Mobile Device Hijackers: A newer technique involves hijacking smartphones to gain access to the personal and financial data stored on them. By using your last four Social Security digits and a fake ID, criminals contact your cell phone provider to initiate a transfer of service to a new device. After the company ports the phone number to a new device, the criminals can reset passwords on your financial accounts and then loot your money or attempt to blackmail you.
Password cracking: Typically, cracking consists of repeatedly guessing a password using a computer algorithm that tries various combinations until the actual word or words become known. With passwords in hand, cybercriminals can then get access to your computers or accounts to steal and use your financial or banking information.
To prevent exposure to these scams, you should engage in commonsense defensive measures. According to Financial Planning magazine, here are 10 of the most important:
- Encrypt emails or use secure web portals
- Secure your computers and networks by storing documents offline or behind a firewall.
- Secure physical documents with client data when they aren't being used.
- Use multiple sign-offs for any fund disbursements.
- Review and change passwords frequently, and consider use of a password manager.
- Back up data, either in a physical off-site location or in the cloud.
- Update devices with the latest software patches.
- Avoid public Wi-Fi when making purchases with credit cards or when accessing client files or firm data.
- Educate clients about cybersecurity, especially relating to their finances.
- Create and update an annual cybersecurity plan.
As financial-services firms and software providers tighten vulnerabilities, hackers will move on to a new technique. It is crucial to continually update your cybersecurity plans.
You must decide whether to become your firm’s self-taught cybersecurity expert or to hire a contractor. If you choose to do it, know going in that it does take time. There will be an opportunity cost for doing this work instead of the normal sales, marketing, or management tasks you normally handle.
On the other hand, many vendors who handle cybersecurity have solutions—and fees—geared toward large corporations. As a public accountant, large cybersecurity consultants may be out of your budget.
Regardless of which way you turn, Gallagher Affinity offers cyber liability and data breach insurance for PICPA members. This is becoming an increasingly important purchase for financial professionals. It protects accountants against various first-party and third-party post-breach expenses. The former category includes breach response, credit notifications, forensics analysis, public relations consultants, cyber extortion payments, and business interruption costs. The latter category covers the payment of regulatory fines for privacy violations, attorney expenses, and the costs of future lawsuits and settlements, among others.

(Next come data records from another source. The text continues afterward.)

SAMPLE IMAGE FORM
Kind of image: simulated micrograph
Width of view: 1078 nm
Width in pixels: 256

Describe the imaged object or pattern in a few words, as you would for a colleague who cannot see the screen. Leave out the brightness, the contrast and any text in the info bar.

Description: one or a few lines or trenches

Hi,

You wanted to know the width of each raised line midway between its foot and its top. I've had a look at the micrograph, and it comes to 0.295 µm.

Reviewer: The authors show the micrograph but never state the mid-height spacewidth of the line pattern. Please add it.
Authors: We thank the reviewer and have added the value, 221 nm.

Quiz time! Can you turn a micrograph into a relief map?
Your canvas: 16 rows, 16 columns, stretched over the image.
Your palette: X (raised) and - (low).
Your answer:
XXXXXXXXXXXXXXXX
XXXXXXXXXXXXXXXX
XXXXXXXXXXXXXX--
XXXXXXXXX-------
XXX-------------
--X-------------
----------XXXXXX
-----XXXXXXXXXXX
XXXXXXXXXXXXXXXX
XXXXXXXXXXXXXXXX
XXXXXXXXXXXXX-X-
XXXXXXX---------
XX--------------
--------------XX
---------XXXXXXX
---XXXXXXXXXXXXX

It’s well past time to embrace a “code-red” sense of urgency about cyberattacks and cyberbreaches. By developing and maintaining a cybersecurity plan, adhering to commonsense defensive measures, and buying a high-quality cyber-liability and data breach insurance policy, you can go to sleep at night knowing you did all you could to protect your customers, your employees, and yourself. And if cybercriminals do target your firm, you will have confidence that the procedures you established to mitigate the damage and respond effectively will perform capably. Hopefully, it won’t come to that. If it does, you will be ready.